Severe Weather Awareness: Beach & Boating Safety

Posted at 5:09 PM, Feb 23, 2016
and last updated 2016-02-23 17:09:20-05

Though rip currents may sound relatively harmless, according to NOAA, rip currents have killed more people in South Florida since 1979 than all other weather-related hazards combined.


You've heard us talk about rip currents over the years, but for anyone new to Florida, you may not know what they are or how they form.

Allow me to enlighten you...

Rip currents are simply strong channels of water that flow out past the surf zone, and they're caused by an onshore wind. So, for all of us here in South Florida, any wind with an easterly component will give us an elevated risk for rip currents. This is why they're referred to as "fair weather killers." The weather doesn't have to be bad to have strong rip currents. All you need is an onshore wind.

They're normally quite small, relatively speaking, and are only about ten to thirty yards wide.

Rip currents can catch even the most experienced swimmer by surprise, and if you've ever found yourself in one you know how terrifying they are. By knowing how they work and what to do if caught in a current, you can easily break the grip of a rip current.

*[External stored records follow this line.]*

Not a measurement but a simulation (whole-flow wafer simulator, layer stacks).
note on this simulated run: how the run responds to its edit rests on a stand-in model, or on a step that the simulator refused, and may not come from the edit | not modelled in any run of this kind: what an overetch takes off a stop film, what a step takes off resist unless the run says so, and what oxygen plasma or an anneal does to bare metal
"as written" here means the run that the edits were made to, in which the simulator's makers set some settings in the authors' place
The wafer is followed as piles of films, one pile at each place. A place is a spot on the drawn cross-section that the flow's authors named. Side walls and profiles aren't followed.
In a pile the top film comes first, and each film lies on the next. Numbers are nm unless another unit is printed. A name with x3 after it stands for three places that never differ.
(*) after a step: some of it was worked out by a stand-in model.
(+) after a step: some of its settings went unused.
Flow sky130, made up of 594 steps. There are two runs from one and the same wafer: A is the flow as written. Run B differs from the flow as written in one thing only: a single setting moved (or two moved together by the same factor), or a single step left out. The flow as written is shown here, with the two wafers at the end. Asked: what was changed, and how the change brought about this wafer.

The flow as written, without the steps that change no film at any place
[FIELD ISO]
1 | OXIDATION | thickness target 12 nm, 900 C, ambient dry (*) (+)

Once you're caught in a rip current the worst thing you can do is panic and swim straight toward the beach. Panicking and swimming in this direction will only cause you to become even more exhausted.

Why? Because you're swimming against the current.

You want to remain calm and cognizant of your situation and allow the current to take you out to sea. You then want to swim either parallel or diagonally to shore. That's how you break the grip of a rip current... It's really is that simple.

It make sense doesn't it? Think about it, they're only ten to thirty yards wide. That's not far so just let it take you out and then swim parallel or diagonally back to the shore.


Boating is a way of life in our area.

For anyone new to boating be sure to always stay on top of the weather as a nearby storm can produce strong wind gusts, waterspouts, and can cause the seas to churn. All of which can easily overturn a boat.

Also, closely monitor far away storms. Big Nor'easters and tropical systems can bring large swells into our coast.